Protesters in Milwaukee and Denver challenge Democrats
By Vivian Weinstein and the Workers World Milwaukee bureau
Hundreds took to the streets Feb. 11 in Milwaukee to confront the Democratic Party debate between Bernie Sanders and Hillary Clinton held at the University of Wisconsin Milwaukee’s Zelazo Center.
Despite dozens of police and other repressive state agents’ harassment, protesters with signs and banners from the Fight For $15 movement marched to demand a living wage. Activists from Youth Empowered in the Struggle demanded an end to raids and deportations of migrants and that the U.S. get out of Latin America and the Caribbean. Students for a Democratic Society and other campus organizations demanded a future without crushing debt, expressed support for campus workers and called for resources to benefit students of color; lesbian, gay, bisexual, transgender, queer and women students in general; and workers.
Retirees and other workers, including many Teamsters and members of the Wisconsin Committee to Protect Pensions, demanded a secure retirement and an end to the theft of their hard-earned retirement funds. Black Lives Matter activists demanded an end to police terror and justice for Dontre Hamilton, who was killed by a Milwaukee police officer in 2014, and all those killed and brutalized by the police.
Other organizations such as the Latin American Solidarity Committee, the Milwaukee Antiwar Committee, the Milwaukee Palestine Solidarity Coalition, the Wisconsin Bail Out the People Movement and Workers World Party demanded an end to imperialist wars and money for the people, not the Pentagon and the banks. Anti-war activists reminded protesters that the UW-Milwaukee library is named after the late Israeli prime minister, Golda Meir, who led the apartheid settler state to steal Palestinian land and butcher its original occupants.
At one point during the evening, Fight For $15 workers occupied the media room for the debate, housed at UW-Milwaukee, to righteously and loudly demand social and economic justice.
Two days later, on Feb. 13, hundreds protested at a Democratic fundraiser in Denver attended by presidential candidates Hillary Clinton and Bernie Sanders. The demonstrators demanded an end to fracking and for development of renewable energy.

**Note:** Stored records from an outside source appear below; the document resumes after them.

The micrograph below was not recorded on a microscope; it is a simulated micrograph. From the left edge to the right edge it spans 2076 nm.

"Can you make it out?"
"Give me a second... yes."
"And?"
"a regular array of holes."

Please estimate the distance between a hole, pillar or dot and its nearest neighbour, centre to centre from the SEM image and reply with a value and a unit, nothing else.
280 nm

The young protesters understand the connections, which not a single candidate has addressed, between trade deals, environmental imperialism and the disproportionate misery of the poor, who do not produce the carbon that the imperialists do. The candidates must be forced to face these issues. Wars and the U.S. military are enormous users of oil, hence they are producers of carbon. U.S. wars are bad for the Earth, and the cost impoverishes our cities and towns.